Not the rest of the world, just the US. We seem to be hanging on to the industrial revolution era mindset that we stand on a line and do something for eight hours a day and go home. That’s not what developers do. Also consider that developers tend to be smart people who think things through a bit more, and reach the inevitable conclusion that a balanced life is the true good life, not money, title or status.
Evan
on 15 Apr 08Jason, could you please open a 37signals here in brazil? :)
There you go. Could we get a kit for opening a 37signals franchise?
John
on 15 Apr 08Man, I am all about working less! Seriously, I want someone to hire me to work 10am-2pm, 3 or 4 days a week, I could take a 2 hour lunch, carry a breif case.
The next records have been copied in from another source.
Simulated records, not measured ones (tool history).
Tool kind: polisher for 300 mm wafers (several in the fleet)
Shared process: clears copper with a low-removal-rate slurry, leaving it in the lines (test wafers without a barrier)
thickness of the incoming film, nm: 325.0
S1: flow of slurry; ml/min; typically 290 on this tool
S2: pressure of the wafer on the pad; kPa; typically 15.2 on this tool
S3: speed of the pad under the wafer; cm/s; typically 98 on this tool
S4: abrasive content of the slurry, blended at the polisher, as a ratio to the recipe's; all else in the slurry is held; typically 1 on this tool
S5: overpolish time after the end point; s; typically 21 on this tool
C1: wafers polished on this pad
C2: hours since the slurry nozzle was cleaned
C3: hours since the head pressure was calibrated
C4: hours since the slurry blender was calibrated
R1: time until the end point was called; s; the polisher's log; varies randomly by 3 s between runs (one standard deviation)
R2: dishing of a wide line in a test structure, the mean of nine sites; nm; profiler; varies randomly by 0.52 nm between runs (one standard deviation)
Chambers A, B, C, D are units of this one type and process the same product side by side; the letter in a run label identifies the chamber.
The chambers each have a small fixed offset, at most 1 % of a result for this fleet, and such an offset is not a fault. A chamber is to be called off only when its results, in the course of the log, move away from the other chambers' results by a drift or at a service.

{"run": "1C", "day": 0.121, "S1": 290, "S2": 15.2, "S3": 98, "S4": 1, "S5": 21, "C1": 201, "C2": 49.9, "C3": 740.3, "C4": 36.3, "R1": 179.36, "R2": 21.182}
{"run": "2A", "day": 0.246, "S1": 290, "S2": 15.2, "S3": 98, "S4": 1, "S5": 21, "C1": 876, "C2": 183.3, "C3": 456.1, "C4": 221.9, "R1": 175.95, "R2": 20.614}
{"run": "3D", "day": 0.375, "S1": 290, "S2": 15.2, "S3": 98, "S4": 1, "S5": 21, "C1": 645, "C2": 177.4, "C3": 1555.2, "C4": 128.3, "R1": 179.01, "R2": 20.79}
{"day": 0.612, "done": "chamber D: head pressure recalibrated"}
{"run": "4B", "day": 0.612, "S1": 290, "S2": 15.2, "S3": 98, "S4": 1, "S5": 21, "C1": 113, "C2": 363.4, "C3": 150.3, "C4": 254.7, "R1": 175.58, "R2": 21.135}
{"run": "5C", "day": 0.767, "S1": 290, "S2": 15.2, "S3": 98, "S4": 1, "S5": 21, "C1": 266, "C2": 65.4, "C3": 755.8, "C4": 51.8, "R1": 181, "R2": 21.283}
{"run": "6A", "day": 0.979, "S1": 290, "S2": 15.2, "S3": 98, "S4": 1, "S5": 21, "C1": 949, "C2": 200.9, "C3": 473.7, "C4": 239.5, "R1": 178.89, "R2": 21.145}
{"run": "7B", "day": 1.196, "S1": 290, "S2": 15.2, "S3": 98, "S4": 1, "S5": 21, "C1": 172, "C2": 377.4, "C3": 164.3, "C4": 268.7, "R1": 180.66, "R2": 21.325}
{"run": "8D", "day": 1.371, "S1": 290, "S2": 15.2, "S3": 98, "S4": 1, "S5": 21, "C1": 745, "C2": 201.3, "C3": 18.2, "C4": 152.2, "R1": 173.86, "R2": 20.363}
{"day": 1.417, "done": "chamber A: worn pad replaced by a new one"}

No, but seriously, congrats 37S, that sounds great, and I am very envious.
matthew
on 15 Apr 08I find I work better when I have some kind of deadline, but having to rush rush rush for a client usually doesnt produce a great product.
Alot of times, being able to explain to the client why their timeframe is ridiculous has helped gain extra time to do quality work on my side and has helped build the relationship with the client.
Patrick
on 16 Apr 08Along the lines of your urgency = morale-killer maxim is the following that comes up when everyone is fighting for your time and attention and artificially inflating their tasks’s importance.
Corollary 1a: When everything is important, nothing is important.
ekka
on 16 Apr 08The Term DEADline is part of the problem. People hear that and the pressure is on, before there is any real pressure.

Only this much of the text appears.